Parents often just throw their hands up in the air and relinquish all the power to their children’s peers. Yes, peers have a huge amount of influence but if parents have that whole leadership role figured out, peers become much less important.
I didn’t realize it at the time but my Mom had that figured out yet I have no memory of her ever telling me what to do or criticizing me. She used statements such as, “I always know you’ll make the right decision Sweetie”. Such statements gave me confidence and also guilt if I didn’t do the right thing … brilliant.

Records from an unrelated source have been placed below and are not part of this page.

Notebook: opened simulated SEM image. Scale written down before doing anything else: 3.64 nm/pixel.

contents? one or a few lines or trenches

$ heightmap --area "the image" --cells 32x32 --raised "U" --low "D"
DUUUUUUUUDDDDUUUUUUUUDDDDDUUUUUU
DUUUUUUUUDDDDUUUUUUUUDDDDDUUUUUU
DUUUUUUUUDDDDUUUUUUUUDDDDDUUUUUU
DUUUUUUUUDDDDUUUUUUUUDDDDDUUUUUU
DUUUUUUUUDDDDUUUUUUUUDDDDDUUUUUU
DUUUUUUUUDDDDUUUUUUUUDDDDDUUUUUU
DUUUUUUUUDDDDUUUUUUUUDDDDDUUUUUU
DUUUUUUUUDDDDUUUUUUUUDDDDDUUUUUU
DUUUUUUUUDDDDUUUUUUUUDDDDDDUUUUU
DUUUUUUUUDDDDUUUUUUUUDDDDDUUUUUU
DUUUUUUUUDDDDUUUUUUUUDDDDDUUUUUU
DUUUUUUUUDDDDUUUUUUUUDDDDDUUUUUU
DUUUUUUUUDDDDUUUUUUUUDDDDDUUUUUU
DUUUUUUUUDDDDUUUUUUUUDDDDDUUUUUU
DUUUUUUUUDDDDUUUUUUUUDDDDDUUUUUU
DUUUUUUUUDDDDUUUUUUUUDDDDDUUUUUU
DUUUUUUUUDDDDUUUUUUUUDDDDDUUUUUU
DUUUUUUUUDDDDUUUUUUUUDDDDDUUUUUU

My style was very diffeent with my kids, yet it was the same idea. Build them up so they’ll do what’s right. My son used to say that whenever he’d consider doing the wrong thing my voice was in the back of his head saying, “You could never disappoint me Sweetie”. That voice in his head was what enabled me to sleep at night when he was out partying.
It has a whiff of that good old fashioned Jewish Mother’s Guilt with a lot of confidence and self-esteem building thrown into the mix.
Peers don’t have anything like that going for them. They have social power, but that can’t make kids do drugs or anything else that just doesn’t feel right. The difference is that they don’t respect peers. They may want to be like them, be afraid of them, need them … but they aren’t their yardstick for their self-esteem. You are, and that’s where your power comes from.